Data Privacy Controls and Vocabularies

A W3C Workshop on Privacy and Linked Data

17–18 April 2018, WU Vienna, Vienna, Austria, Europe

[graphic: WU campus, a group of four people, a network, a hand on a chin]

 

The level of privacy and trust concerns has raised to a point where people start to refuse services. Services on the Web are often very complex orchestrations of cooperations between multiple actors. This will increase if the upcoming Internet of Things is taken into account. If the trust in such services is eroded, the growth of the Web and the growth of the digital economy is endangered. This workshop wants to address the privacy issue from the angle of data governance and transparency. And if transparency and data self determination are at stake, the challenge may also be how to convey the transparency to the user to allow for an informed self determination. This includes especially methods to generate and administer user consent, even in an IoT environment.

While the workshop is open to a wide range of ideas, it is mainly inspired by the idea that today, we lack the tools for those wanting to be good citizens of the Web. It is related, but not limited to the work on Permissions and on Tracking protection. Because those permissions and tracking signals carry policy data, the systems have to react upon those signals. To react in a complex distributed system, the signals have to be understood by more than one implementer. The challenge is to identify the areas where such signals are needed for privacy or compliance and to make those signals interoperable. This can take the form taxonomies, vocabularies or ontologies. The most important challenge is to make policy and privacy signals interoperable and transportable within various systems, beyond the mere relation in a browsing context. In the era of upcoming privacy regulation with high fines, we need to make the data lake usable again while respecting the human user.

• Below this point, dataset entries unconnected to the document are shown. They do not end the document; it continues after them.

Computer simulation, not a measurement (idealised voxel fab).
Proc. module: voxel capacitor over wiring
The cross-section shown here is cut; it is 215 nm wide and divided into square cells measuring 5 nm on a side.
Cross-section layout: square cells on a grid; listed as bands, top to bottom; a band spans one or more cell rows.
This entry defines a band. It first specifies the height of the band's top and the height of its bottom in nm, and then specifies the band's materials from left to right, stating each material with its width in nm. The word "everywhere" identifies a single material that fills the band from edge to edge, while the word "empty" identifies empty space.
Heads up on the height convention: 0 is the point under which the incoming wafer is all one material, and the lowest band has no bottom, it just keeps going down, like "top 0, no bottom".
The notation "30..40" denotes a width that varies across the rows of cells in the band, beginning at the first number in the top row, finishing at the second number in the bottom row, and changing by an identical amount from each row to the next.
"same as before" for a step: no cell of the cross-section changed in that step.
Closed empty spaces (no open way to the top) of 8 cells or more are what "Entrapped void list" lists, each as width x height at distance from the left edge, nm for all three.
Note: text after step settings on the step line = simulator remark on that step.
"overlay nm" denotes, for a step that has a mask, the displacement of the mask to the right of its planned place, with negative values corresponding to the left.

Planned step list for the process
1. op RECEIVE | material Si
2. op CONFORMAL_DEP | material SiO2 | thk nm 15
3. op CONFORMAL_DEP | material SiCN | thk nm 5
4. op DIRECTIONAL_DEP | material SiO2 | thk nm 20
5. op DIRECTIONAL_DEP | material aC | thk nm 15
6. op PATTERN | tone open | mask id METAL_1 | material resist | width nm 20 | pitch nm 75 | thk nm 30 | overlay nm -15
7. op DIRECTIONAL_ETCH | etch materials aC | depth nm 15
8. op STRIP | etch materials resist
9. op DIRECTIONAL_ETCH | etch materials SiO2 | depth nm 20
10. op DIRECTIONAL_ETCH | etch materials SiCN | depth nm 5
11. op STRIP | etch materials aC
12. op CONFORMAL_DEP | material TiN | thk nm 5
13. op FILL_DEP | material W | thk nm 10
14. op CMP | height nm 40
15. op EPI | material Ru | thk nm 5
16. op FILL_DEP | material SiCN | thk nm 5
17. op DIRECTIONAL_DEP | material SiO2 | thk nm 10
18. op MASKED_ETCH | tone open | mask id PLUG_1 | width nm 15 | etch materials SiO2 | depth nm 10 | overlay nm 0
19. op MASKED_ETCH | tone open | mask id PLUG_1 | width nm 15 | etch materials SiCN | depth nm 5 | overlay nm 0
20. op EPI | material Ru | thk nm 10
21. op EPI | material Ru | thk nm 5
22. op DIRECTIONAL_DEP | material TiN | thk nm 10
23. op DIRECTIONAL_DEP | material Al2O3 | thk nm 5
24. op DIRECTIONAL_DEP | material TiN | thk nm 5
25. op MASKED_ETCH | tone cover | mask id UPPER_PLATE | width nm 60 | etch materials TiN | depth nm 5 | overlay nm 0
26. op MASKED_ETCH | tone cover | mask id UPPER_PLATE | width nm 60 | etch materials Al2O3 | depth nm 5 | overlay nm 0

Because of the paradigm of data self determination, the challenge is bidirectional. Once the semantics of privacy or compliance are clear, this information also has to be presented to the user. On the Web, this is a challenge for the terminal equipment, including but not limited to browsers. E.g., the set of preferences offered to the user may vary with the capability of a service to accommodate those preferences. This needs signaling of the possible preferences (semantics) and a way to communicate the selection back. Such exchange can be protocol- or data driven. Where it is data driven, the policy semantics are transported over whatever channel is available, e.g. using linked data.

Want to attend? Have something insightful to share?

The workshop will be held in Vienna (Austria) at the University of Economics and Business (WU Wien). We will have a limited number of possible attendees at the workshop. People with ideas on how to implement data self determination on the Web and in Linked Data should attend. Beyond exploring Privacy Enhancing Technologies for the Web, the workshop will also determine whether there is interest in standardization of necessary vocabularies and semantics that need to be agreed upon and put in place to enable privacy enabled services, transparency and measurable compliance to regulation or set policies.

If you want to participate, please fill out the expression of interest form or submit a position statement.

Please note, expressions of interest and position statements are not presentation proposals. This is a workshop, not a conference, and any presentations will be short, with topics suggested by expressions of interest and decided by the chairs and program committee. Our goal is to actively discuss topics, not to watch presentations.

Attendees are encouraged to read all accepted expressions of interest prior to the workshop, to facilitate informed discussion.

Attendance is free for all invited participants, and open to the public (space allowed), whether or not W3C members.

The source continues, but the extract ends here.